Scopus contains citation information for peer-reviewed scholarly outputs from journals, book series, conference proceedings, trade publications, and patents that are indexed in Scopus. You can access the list of items cited in an individual object by selecting references from the detailed record.
If the Cited Document is also indexed in Scopus that information is used enhance that documents record. This is an important distinction, for value added information such as Citation Counts, Scopus H-Index, Field-Weighted Citation Impact are only calculated using other works indexed in Scopus. In other words, both works need to be indexed by Scopus for citations to be counted. On the other hand Google Scholar casts a much winder net and includes citation information from a much larger number of resources, which is why ones Google Scholar H-Index is higher
None the less cited reference searching is one of the most powerful tools in Scopus. You can use it to trace the research impact of individual document, as well as to trace the development of the scholarly record.
Citation data is visible from the detailed document record of individual items.

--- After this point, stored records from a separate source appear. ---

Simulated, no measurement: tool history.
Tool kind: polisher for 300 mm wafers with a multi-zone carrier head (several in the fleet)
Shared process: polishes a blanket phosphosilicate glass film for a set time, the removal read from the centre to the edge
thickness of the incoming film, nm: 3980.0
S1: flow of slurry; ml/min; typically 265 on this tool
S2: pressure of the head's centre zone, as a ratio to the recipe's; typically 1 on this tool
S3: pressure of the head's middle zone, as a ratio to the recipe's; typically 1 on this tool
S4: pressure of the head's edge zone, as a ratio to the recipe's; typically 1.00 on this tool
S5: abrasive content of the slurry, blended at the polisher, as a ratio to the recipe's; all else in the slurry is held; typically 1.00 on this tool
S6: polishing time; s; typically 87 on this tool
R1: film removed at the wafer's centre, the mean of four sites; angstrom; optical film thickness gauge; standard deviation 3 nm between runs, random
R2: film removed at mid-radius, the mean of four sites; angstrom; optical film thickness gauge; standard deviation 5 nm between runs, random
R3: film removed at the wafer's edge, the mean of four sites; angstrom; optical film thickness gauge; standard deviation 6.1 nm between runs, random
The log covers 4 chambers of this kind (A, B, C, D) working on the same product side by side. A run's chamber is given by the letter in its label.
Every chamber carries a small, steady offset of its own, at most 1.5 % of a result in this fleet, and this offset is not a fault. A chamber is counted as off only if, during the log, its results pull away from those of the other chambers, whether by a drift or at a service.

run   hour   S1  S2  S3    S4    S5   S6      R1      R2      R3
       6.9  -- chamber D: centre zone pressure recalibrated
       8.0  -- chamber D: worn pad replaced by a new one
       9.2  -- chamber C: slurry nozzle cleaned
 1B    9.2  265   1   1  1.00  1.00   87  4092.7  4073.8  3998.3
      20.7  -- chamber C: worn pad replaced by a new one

Selecting the Cited by option in the menu below the article information allows you to see 10 most recent objects citing the work. To view all citations you must select "view all citation in search result format"
Explore additional citation data in Scopus from the document search results screen. The default view is listed by date (newest) but using the sort by function you can see list by citation counts (as shown below) you can also use the refine search functions to limit the results by subject area, document type, date range etc.